In this case, when the resonance occurs on the transmission side, the admittance Y becomes larger than that in a case where no resonance occurs. When a signal having a frequency different from that of communication is used as a detection signal, a sign of a change in the admittance Y can be varied based on how to select a parameter depending on a case where the resonance occurs and a case where no resonance occurs.

When the resonance occurs on the transmission side, a voltage amplitude that is input to the detecting section 9 varies with a change in the admittance Y, and a data output start signal is output to the demodulating section 8. Detection in this embodiment does not have to be synchronous detection in the first embodiment. The demodulating section 8 outputs the data when the data output start signal is input, and does not output the data in any other case. In this structure, the data can be received and output only when the resonance occurs in the transmitter 2, thereby providing a communication system with high isolation that can block the data from a parasitic communication path.

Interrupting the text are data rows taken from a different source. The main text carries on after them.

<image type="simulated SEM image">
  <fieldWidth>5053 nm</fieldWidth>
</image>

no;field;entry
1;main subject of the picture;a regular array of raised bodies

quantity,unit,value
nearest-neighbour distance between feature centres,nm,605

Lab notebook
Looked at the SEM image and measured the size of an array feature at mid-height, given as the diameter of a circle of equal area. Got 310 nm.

In this embodiment, communication with higher isolation can be realized by setting a reactance value of a variable reactance to a value enabling occurrence of the resonance or a close value when a packet including the data is output, and to a value enabling no occurrence of the resonance in any other case.

Further, the variable reactance section depicted in FIG.6 or a variable reactance section that changes a reactance value based on a voltage value from the outside may be used. In case of adjusting to a reactance value enabling occurrence of the resonance based on automatic control, adjustment is carried out when outputting a packet, and the reactance value is deviated from an optimum value when outputting no packet.

Although a voltage applied to the input reactance section 4 is input to the detecting section 9 in FIG.7, a potential difference between both ends of the detection signal source output impedance 5 may be input. Furthermore, turning on/off a power supply of the demodulating section 8 that is not required in monitoring the resonance may be performed.

FIG.8 shows a block diagram of a third embodiment, and a detection signal reducing reactance section 42 is interposed between a reception electrode 12 and a pre-amplifier 6. When a reactance value of the detection signal reducing reactance section 42 is set to a value enabling series resonance with an admittance represented by Expression (10) at a frequency fs=&ohgr;s/2&pgr;, an amplitude of a detection signal having a frequency fs that is input to the pre-amplifying section 6 is reduced in a case where the resonance occurs on a transmission side.

A detection signal obstructs demodulation when &Dgr;&ohgr; is small and removal of the detection signal is not sufficient in a buffer amplifier/BPF section 40, but reducing the detection signal that is input to the pre-amplifying section 6 enables normally performing demodulation of the data when the resonance occurs on the transmission side in the structure depicted in FIG.8. It is to be noted that an input impedance for the pre-amplifier 6 is not used as Xin in this embodiment, and an input reactance section 4 is connected between a ground of a receiver 1 and a reception electrode 12.

Furthermore, although different frequencies are used for communication and a detection signal in this structure, the same frequency may be used when using the detection signal reducing reactance section 42 since an amplitude of the detection signal that is input to the pre-amplifying section 6 is reduced at the time of occurrence of the resonance on the transmission side.

FIG.9 shows a block diagram for explaining a fourth embodiment.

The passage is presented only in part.